March 10, 2019

March 10, 2019

Worship Resources for
the Center for Faith and Giving

First Sunday of Lent

Deuteronomy 26:1-11

Psalm 91:1-2, 9-16

Romans 10:8b-13

Luke 4:1-13


Call to Worship  (from Luke 4)

One:  Come!  Let us worship the Lord our God,
Many:  beginning this forty day journey of Life.
One:  As Jesus wrestled with temptation, he fasted and prayed.
Many:  As we begin this season of Lent,
we pray for new passion in our faith.
One:  Through all the dangers, toils and snares,
Many:  let us worship God today and throughout these forty days.

Opening Prayer
God, our refuge and our strength, we gather today to begin once more a journey of faith.  Even knowing it will take us to the depths of betrayal, desertion and death, we’ve come to take these first steps together.  With the body memory of ash on us, we double down into our desire to be made one in Jesus Christ.  So walk with us and do not desert us, for you are the Holy One whom we trust.  AMEN

Moment for Stewardship

There’s something empowering about beginning a new period of life.  School semesters launch with such possibility!  New Year’s day so often dawns with intentionality for a positive start, with white pages before us on the calendar.  And Lent begins with an encouragement for us to fast, pray and share alms.

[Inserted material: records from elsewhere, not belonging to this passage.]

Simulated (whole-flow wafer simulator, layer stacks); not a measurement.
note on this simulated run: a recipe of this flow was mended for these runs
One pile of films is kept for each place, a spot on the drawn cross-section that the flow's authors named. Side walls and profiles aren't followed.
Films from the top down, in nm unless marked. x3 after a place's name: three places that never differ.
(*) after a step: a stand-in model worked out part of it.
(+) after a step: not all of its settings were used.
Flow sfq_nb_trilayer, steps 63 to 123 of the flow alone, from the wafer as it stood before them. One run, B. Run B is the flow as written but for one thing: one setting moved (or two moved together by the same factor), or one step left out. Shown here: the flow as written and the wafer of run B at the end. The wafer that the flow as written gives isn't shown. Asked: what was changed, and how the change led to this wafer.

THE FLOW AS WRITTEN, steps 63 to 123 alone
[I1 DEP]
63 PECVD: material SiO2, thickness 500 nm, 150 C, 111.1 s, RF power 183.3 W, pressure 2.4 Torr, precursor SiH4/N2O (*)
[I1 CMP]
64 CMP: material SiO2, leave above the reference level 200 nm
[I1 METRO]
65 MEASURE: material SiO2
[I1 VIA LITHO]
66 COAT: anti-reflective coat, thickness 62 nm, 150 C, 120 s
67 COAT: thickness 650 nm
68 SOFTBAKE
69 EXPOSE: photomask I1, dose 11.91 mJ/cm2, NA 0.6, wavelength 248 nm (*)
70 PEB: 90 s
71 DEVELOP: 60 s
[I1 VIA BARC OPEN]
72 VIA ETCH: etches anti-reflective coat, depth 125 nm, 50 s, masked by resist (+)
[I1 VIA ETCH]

How are you stepping into this season?  Here, we ___________________  (what is it your congregation is doing?  What emphasis do you have?  What project or pattern are you asking people to take up?  Name that).

Each Sunday, we’ll gather to give a nod to the progress we’ve made, and repent for the ways we’ve fallen behind.  Each Sunday, we’ll begin anew, inviting participation for one day at a time, one week at a time…for this season of Lenten life.

This is our time to give what we’ve decided to share.  With joy-full hearts, let us offer our gifts to God.

Prayer of Thanksgiving

Generous God, you reach out to all – doubting and faith-filled, strong and weary, articulate and stammering.  We want to show with our lives what we believe in our hearts.

As we offer you these gifts, symbols of our whole lives, we thank you for modeling generosity! Receive this offering and receive us once more as your beloved ones, for we believe with our hearts,
confess with our mouths,
and rejoice as we grasp your Good News:
you keep on saving us for abundant life in you!

In stammering yet strong gratitude, we pray,  AMEN

Invitation to Communion

Luke reports when Jesus had fasted for forty days, he was famished.  Most of us know we’ve thought “I’m famished!” when we’ve not eaten for a day, or for several days.  And most of us have experienced the “hangry” response of a personality change when we’re really hungry.

Jesus, even after a lengthy fast, faced deep temptation and turned aside from the option of turning stones into bread.

Our temptation might be to take this meal for granted, for we have opportunity to come to this table every Sunday.  Without fail, bread is broken and the wine (juice) is poured, that we might feast on these symbols of Jesus’ life, death and resurrection.

Before we taste the bread or tip the thimbleful of juice to our lips, think about the privilege it is to have these gifts here, prepared, abundant.  Consider what it would mean to come to this table truly hungry.  Next Sunday, I invite you to fast (if you are able). From Saturday evening until church time, do not eat or drink anything until you take communion.

And remember! Hangry, tempted, even faced with huge challenges, you can count on Jesus to meet you at the table.

Come, then, and receive these gifts!